I am now thirty-five, stacking up decades as casually as I stacked up weeks, as a child…. I have finished being truly young. There will be a holding period, a decade or so of stasis, and then the next thing that will happen is I will start to be old. That is what is happening next.
—Caitlin Moran, How to Be a Woman
A Doll’s House
I will probably always remember the day that I drove home from daycare with an eight-weeks-home baby, to a husband in a suit who’d just come home his first day at his new firm job. We were all tired and tense, but this new life of ours felt like playacting. I was playing the role of wife who gets the baby, he was playing the role of stressed out dad, but we all knew that only yesterday we’d all been our normal selves, at home with our tiny lump of baby watching Project Runway.
“Remember,” I told myself, “this is only playacting.” But plays end, and this did not.
In the many months that followed, I hung on to that thought. The trouble was, we weren’t pretending to fill roles, we were really filling them. The life we’d had together for eight years didn’t exactly resume. The billable hours and staff payroll stuck around, and there was noticeably less time for Project Runway. There were arguments, as we tried to negotiate how much of our identities we were going to give over to this new life. There was not enough sleep, minimal exercise, and probably a little too much whiskey. But there was also good stuff. Great stuff, even. Learning all the ways to love our child, and the new shape of our family. Growing by leaps and bounds in our careers. But the truth is, despite those shining moments, there was a lot of slogging along.
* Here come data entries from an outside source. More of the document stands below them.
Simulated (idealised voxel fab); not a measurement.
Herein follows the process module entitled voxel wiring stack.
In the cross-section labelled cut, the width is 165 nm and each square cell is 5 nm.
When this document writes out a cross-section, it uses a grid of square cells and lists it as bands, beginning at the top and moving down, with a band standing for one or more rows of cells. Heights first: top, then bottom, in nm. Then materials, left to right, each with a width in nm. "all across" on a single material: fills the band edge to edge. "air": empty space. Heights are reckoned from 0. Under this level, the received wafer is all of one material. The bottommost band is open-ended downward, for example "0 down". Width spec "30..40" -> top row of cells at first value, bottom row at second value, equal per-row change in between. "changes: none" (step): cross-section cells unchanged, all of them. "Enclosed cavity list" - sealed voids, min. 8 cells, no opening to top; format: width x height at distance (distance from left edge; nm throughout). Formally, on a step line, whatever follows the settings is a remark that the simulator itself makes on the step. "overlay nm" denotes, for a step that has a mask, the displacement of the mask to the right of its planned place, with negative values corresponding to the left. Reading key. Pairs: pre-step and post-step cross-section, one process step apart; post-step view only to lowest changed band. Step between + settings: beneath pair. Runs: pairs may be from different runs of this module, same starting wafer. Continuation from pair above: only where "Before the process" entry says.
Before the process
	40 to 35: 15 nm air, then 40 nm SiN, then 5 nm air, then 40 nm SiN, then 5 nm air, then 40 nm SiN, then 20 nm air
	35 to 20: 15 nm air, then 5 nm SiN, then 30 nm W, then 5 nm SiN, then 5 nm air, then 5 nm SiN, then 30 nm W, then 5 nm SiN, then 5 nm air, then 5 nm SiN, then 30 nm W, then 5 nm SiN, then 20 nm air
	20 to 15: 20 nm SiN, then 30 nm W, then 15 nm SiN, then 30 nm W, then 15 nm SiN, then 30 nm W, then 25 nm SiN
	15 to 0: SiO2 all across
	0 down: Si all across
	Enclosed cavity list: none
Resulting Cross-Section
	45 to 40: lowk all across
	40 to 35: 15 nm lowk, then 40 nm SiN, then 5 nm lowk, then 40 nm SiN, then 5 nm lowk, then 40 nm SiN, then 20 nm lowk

Over the past few years, David’s and my responsibilities have mounted. We’ve had a kid, but it’s hardly that simple. We also entered our thirties, and watched our careers take root—with the accompanying responsibility. Serious family illness and stressors accumulated. We were suddenly at least a third of a way through our working lives, and the generational math of no pensions and no social security became something we could no longer totally ignore. I’d love to tell you that we’ve handled this snowball of stress with charm and grace, but that is not even close to the case. Instead, we handled it by not going to the gym enough, and exploring the variety of ways you can fight with your partner.
I’m not sure what happened to end the awful period of struggle. We didn’t decide to become the new people—the stressed out lawyer father and the carpool driving mother. But we didn’t stay exactly the same either. We got more practiced at the responsibility, in the way you do when you’ve spent a year or two at any new job. We started sleeping through the night after almost a year and a half, and that helped more than we’d imagined. We fought with each other enough that we figured out how to fit together in a new way, again. And also, we just accepted our current version of adulthood, with all its shitty drawbacks, and all its lovely perks. Here it is, we realized, now let’s try to do something we’re proud of.
This Was Our Youth
For as long as I can remember, if I read about something someone was doing that seemed both amazing and unattainable, instead of getting jealous I just thought, “Oh well, I’ll do that someday.” And then I added to the list I kept in my head of things to work toward. It wasn’t a life plan, just a recording of things that I should really consider doing. I figured someday I’d wear a designer dress, have a rewarding creative career, buy a dream house, write a book, give lots of money to inner city arts programs, walk a red carpet.
By its very nature, any recording of this list is going to be incomplete and somewhat inaccurate, because it has always shifted like the sands. But this scattershot list-making has, on the whole, worked well for me. That level of what I’d call self-delusion is the only thing that kept me powering forward, well past what anyone would consider reasonable limits for a kid not born into power or money. But as I watched the opening of the Emmys this weekend from the bleachers, and pondered the fact that I had not, in fact, walked a red carpet, I wondered if it wasn’t time to reconsider. At going-on-thirty-five, wasn’t it time to resign myself to the things I would never get a chance to do? Isn’t that what this period of my life is supposed to be about?
And then I thought, nah.
That’s no way to live.
I spent a good chunk of my twenties facing up to my limits. When forced to make a big decision, my guiding principal has always been that I don’t ever want to look back, and wonder, “What if…?” I would rather know with certainty that I couldn’t, than look back pretending that maybe I could have, if I’d been one of the people brave enough to give it a go.
When I was asked at David’s ten-year college reunion why I quit acting, I said, “I wasn’t good enough.” The question asker gasped, and I shrugged, because I knew it was true. I’d failed, I’d sat on the sidelines for a while recovering, I’d tried something new and hated that far more, and then I’d allowed myself to be surprised by something I was unexpectedly quite good at. Whatever sting there might have been was long gone.
At almost thirty-five, and I’m in the middle ground, these days. I have plenty of time to accomplish all kinds of things, if I’m willing to keep risking failure. But I no longer have seemingly endless time. My life no longer stretches out in front of me as a series of “What if’s?” Some of those questions are asked now, and answered. But to stop asking the questions? That is not a kind of adulthood I’m willing to even play at.
I don’t know when the feeling of being grown-up will arrive for any person. But this month, we’ll discuss the uncertainty of not feeling like an adult, and the gritty reality of acknowledging that life is happening right now. We’ll talk about owning up to our limits, going easy on ourselves, and settling into our own skins. And while the process of growing up is never over, this month we’ll talk about that feeling of arrival.
On the night of our five-year wedding anniversary, I sat looking out a hotel room window, thinking that I always wondered what kind of adult I’d be, and now I know. This is it, for better or worse, and I need to pay attention so I don’t miss it.